Meet Mary McGowan, Science Club for Girls Co-Founder! Born of Irish immigrant parents, her upbringing stressed the importance of education, persistence, and caring for those in her community. This is what ultimately led to her recognizing the need for fostering STEM education and interests in young girls and creating Science Club for Girls alongside Co-Founder Beth O’Sullivan.
In celebration of our 30th anniversary, we had the opportunity to interview Mary about the creation of SCFG. Here, she recounts the story:
“Beth O’Sullivan, the co-founder of Science Club, and I met when we volunteered in our daughters’ kindergarten class at King Open School in Cambridge in 1994. We had both read the American Association of University Women’s report ‘How Schools Shortchange Girls’ and were struck by their finding that girls lose confidence in their ability to do mathematics and science as they move forward in elementary and high school. Beth had been the only woman in her higher mathematics classes at MIT over 20 years earlier. It was difficult for her [and] we wanted better for our daughters. We committed to helping to make sure that girls like our daughters persisted in [STEM] and filled those classes where Beth had once been alone.

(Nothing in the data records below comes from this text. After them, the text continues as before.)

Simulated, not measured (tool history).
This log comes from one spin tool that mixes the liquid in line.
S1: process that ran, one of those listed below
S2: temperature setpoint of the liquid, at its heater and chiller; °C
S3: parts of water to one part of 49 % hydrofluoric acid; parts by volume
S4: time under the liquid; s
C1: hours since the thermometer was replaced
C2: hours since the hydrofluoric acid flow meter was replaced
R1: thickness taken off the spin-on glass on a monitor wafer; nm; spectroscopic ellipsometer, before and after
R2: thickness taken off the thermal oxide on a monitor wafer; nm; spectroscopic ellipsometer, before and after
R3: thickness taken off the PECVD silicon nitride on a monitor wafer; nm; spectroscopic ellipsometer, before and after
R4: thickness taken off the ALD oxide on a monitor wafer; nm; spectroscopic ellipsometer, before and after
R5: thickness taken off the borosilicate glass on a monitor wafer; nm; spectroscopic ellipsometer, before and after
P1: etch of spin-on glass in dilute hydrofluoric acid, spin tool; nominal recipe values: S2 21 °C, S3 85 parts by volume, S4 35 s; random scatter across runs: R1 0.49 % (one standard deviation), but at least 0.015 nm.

Of course, the question was how to do that and we had no idea! We approached the wonderful teachers and administrators at King Open to talk about the study. They responded by asking us what we wanted to do about it. We gave it some thought. Perhaps, if, starting at an early age, girls got together to do fun, hands-on experiments and were mentored by women scientists, no one could ever tell them that women couldn’t do science and mathematics. It would be a start. The supportive staff at King Open responded, ‘Great idea, you are now a committee. Make it happen.’
Beth knew a volunteer group at MIT who suggested an undergraduate woman who was eager to create curriculum and run a club. We talked about the pros and cons of having boys join the clubs too, but, supported by immigrant parents who believed girls could do anything, I had attended an all girls high school and knew the power of young women working together. So, we decided that the clubs should be all girls. Knowing that Beth’s and my parents would have found it difficult to pay a fee for any afternoon program, we decided that the clubs should be free to assure access for all girls.
We sent a flier home announcing the club to King Open girls in grades K-2 one Friday afternoon. We didn’t know what the response would be, but we thought that at least our daughters wanted to join so we wouldn’t be totally wasting the time of the generous volunteer from MIT. But, by the time Beth walked her daughter home that Friday afternoon, the messages from parents who wanted their girls in the club filled her answering machine. And parents kept calling. Beth scrambled to arrange other volunteer scientists and asked the teachers at King Open, who in our experience were always putting children’s needs first, to make more of their classrooms available.
During this time, we kept talking to the parents, including those whose daughters had not originally signed up for Science Club, the teachers at King Open, and the scientist mentors who were running the clubs. They taught us that although all women were underrepresented in the fields of science and mathematics, even fewer women of color and first-generation college students were represented. Based on the advice of this larger community, we focused our mission statement to bring in as many of those girls as possible.
Over time more and more girls wanted to join Science Club and other schools in Cambridge and in nearby cities wanted to offer Science Club to their girls. Although we had help from volunteer parents, Beth and I realized that it was not possible, or a best practice, to have us running the clubs without a more formal structure. Someone told us we could get a grant to help support the clubs so, Beth taught herself to write grants and with the support of our first funder we were able to start hiring employees. On the suggestion of people at other local organizations, we formed a board of community members and people with experience in fundraising and their wise advice made all the difference.
And the clubs thrived. I remember packing up supplies one Friday afternoon at King Open School after Science Club finished for the day. All of a sudden, I caught sight of a line of 4th grade girls, led by their scientist mentor, dancing through the empty cafeteria singing a song they had made up about having just dissected a cow heart in Science Club. Imagine that!
The young women and gender-expansive youth in Science Club continue to amaze. The girls who come every week to the clubs show intelligence and joy doing experiments. Junior Mentors take a special role in the lives of younger girls and show them that they can shine no matter their age. College students and older mentors are women of great accomplishment who consider it important to teach and support younger women, often doing so to recognize and honor the women who mentored them. Our staff and board work hard with great imagination and persistence. These women prove that, in spite of the problems women still face, STEM will move forward confidently and inexorably under their direction.”
Thank you, Mary, for taking us to the start of it all and sharing your vision for the future of STEM. We can only imagine the growth of the next 30 years of Science Club for Girls, all thanks to the foundation built by our co-founders.